Toyota Ireland is making positive steps to bringing the Toyota Mirai hydrogen fuel cell electric vehicle to Ireland.
In a press release, the company says that they are looking to bring a Mirai demonstrator model to Ireland in 2021, along with a temporary refuelling station.
Working closely with Hydrogen Mobility Ireland, of which Toyota Ireland director Mark Teevan is Chairman, the ambition is to bring in limited numbers of the Mirai in 2023, when refuelling stations are available in Dublin.
Toyota began development of a hydrogen fuel cell electric vehicle in 1992, and introduced the first generation Mirai saloon to world markets in 2014.
In 2019 the company revealed a new generation of the pioneering Mirai, with a dramatic new look that made it far more appealing to look at. A comprehensively redesigned fuel cell system, intelligent packaging and aerodynamic efficiency help extend the driving range to around 650 km, with no other emissions than pure water.
News of the new Mirai comes just two weeks after Hydrogen Mobility Ireland (HMI) announced a multi week, in-service, trial of a fuel cell electric bus in the Dublin area. This will be the first ever Hydrogen Fuel Cell Electric Vehicle (FCEV), powered by a 60Kw Toyota Mirai fuel cell stack. The trial looks to demonstrate the many practical uses and environmental benefits of hydrogen towards a carbon-free society.
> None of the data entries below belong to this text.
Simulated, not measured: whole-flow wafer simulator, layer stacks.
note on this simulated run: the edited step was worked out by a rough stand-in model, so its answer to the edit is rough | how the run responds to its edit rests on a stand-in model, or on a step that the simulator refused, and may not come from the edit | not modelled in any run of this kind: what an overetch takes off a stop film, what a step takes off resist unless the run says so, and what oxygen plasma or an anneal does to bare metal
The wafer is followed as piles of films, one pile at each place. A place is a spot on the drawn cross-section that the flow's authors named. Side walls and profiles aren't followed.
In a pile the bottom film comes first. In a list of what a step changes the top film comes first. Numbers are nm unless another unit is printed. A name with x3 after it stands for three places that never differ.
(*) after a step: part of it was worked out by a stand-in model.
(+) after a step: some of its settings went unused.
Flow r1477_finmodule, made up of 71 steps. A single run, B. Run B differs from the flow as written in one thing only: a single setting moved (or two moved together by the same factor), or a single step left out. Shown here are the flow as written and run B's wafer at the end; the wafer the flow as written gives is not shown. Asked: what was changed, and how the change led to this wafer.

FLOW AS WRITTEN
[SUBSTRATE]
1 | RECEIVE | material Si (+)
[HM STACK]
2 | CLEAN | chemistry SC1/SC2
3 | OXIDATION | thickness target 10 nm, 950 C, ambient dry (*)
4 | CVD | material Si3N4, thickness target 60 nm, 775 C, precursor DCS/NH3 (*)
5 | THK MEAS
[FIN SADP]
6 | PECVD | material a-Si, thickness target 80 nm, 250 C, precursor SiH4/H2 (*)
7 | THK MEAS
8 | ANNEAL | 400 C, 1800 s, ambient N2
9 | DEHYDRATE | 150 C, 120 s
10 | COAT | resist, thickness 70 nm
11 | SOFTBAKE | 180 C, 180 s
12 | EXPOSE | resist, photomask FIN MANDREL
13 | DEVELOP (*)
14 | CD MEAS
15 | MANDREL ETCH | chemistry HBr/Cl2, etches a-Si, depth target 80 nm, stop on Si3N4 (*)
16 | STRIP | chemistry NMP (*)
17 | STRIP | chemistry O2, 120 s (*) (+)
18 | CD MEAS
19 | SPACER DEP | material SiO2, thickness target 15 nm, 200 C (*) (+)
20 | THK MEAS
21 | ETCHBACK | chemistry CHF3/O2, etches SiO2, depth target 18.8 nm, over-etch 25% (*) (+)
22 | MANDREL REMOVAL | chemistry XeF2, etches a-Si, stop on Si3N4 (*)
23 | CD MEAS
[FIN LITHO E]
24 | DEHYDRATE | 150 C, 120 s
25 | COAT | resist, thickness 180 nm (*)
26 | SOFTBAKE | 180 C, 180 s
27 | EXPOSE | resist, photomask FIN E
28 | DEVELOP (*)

Steve Tormey, Chief Executive of Toyota Ireland, said:
“Toyota has been at the forefront of innovation in low emissions motoring for more than 20 years with our extensive hybrid range. The new Mirai represents a major step forward in sustainable motoring, emitting only water from the tail pipe, and going beyond zero emissions by cleaning the air as it moves. We are very excited about bringing the new Mirai to Ireland, and are looking to bring in demonstrator models next year. Hydrogen fuel cell can play a pivotal role in moving us towards a carbon-free environment and it is a real game changer for the health and wellbeing of our planet and future generations.”